World Monopoly Champion

Posted by DMC on 15 September 2009 in Anecdotes |

I will recount how became the first joint world Monopoly champion in 1977.

Messrs. Waddington – the producers of Monopoly – and the Financial Times got together and  threw out a challenge to find the world Monopoly champion. In fact it was the first joint world champions as one of the rules laid down was that only pairs should enter.  Thus, it was that my partner, Trevor Burfield and I, found ourselves entertaining another hopeful pair in his offices to play the first round. The rules was simple enough.  Competitors were to play, according to the rules of Monopoly, for a maximum of three hours, after which the richest pair would be  declared the winners.

We had little trouble seeing off opponents in the first three or four rounds. Possibly because Trevor had provided an ample supply of alcohol served by leggy mini-skirted lovlies. We also employed a very pretty ex-croupier as banker so that  the speed of transactions was dizzying. Our coup de grace however, was to produce Lord Attlee – the ex-Prime Minister’s son – as our referee. Of course, all of this was gamesmanship designed to intimidate the opposition and, on the whole, it worked, until the fourth round that was.

We set up the stage with the usual cast and props but we were thrown momentarily when the opposition produced Queen Counsel’s Opinion on the rules. It was to do with some obscure point about owning all four railway stations when three of them were mortgaged. The question that Earl Attlee had to answer was ‘Could the owner of the  stations claim the full rent if the opposition landed on the one un-mortgaged station.’

I’m not sure that I can recall what the correct answer was to this particular question but, in any event, the good Earl, considered the matter for a moment and then  said that he would deal with the problem should it arise in reality during the game. It didn’t, so he was let off the hook. However due credit to the opposition.  It certainly threw us off our stride at the commencement of the game but we soon recovered and, with the help of our lovely girls, swept them aside in just over two hours.

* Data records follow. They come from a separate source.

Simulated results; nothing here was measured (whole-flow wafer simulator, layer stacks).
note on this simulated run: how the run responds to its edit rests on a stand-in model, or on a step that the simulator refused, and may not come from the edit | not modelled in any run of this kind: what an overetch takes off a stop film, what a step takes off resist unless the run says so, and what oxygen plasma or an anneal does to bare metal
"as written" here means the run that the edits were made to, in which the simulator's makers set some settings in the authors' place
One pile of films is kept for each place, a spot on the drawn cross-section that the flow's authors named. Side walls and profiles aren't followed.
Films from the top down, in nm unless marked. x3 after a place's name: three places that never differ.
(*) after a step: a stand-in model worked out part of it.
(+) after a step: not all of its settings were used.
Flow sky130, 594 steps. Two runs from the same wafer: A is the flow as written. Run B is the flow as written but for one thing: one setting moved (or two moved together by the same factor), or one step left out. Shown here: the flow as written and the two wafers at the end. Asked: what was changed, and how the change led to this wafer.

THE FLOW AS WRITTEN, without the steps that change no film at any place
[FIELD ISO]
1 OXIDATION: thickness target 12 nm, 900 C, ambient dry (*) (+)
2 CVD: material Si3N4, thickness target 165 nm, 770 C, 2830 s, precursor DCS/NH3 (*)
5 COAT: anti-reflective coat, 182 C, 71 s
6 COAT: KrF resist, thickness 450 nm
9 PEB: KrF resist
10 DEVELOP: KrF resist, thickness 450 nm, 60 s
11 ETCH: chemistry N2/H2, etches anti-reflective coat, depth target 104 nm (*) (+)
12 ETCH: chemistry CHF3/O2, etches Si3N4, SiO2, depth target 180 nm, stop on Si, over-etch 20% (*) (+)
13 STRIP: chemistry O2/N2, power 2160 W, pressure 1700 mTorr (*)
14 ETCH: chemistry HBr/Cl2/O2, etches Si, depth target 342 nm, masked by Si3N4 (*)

The final was held, some 12 months or so after the first round, at the Savoy in London. It was played in front of a phalanx of journalists and photographers and presided over by two referees and an umpire, who, in the event, were essential to the outcome of the match.

Liberally plied with gin and tonic the game commenced. Some time into the action, four of our opponents – there were two other pairs in the final – called timeout and disappears together. They returned some 10 minutes or so later and the game recommenced. It swiftly became obvious that the two other pairs had done some sort of deal whereby they were to see us off and then, presumably, to battle it at between themselves.  When this tactic became obvious to the umpire he stopped the clock and consulted with his fellow referees. He then addressed the opposition to the effect that although what they were doing was not strictly against the rules of Monopoly but it was ‘not cricket’ and  pleaded  with them to desist. They did and we swept them aside well within the time limit.

After a short break came the presentation of our trophy and our prize. The prize was £1000 each, which, in 1977 was a substantial sum and one that I could well have done with.  However, we will obviously expected to donate it to charity which, in our cups, we happily did to the delighted applause of the audience.

I sent Trevor up to receive the trophy which was a five bowled clay pipe which had been found in the temple of Mithras on the site of a new office block when excavations had taken place some years earlier in Cannon Street.

Of course, it was unique and therefore priceless. Imagine the gasp that went up when Trevor, receiving it from ‘Mr. Waddington’, managed to let it slip out  of his hand. But for the lightning reaction of one of the Waddington aides, this 700-year-old relic would have been smashed to smithereens. The lad dived and caught the pipe 4 inches above the ground. A catch worthy of the great English fielder, Derek Randall. Boys Own stuff. A great cheer rang out and calm was restored.

We were also presented with a  handmade Monopoly set – now left to my one of my grandsons  -  and a set of every other game made by Messrs. Waddington. In travelling home that evening by train, in a slight alcoholic haze, clutching  my prizes, I felt like Cinderella and Miss World all rolled into one.

A happy day.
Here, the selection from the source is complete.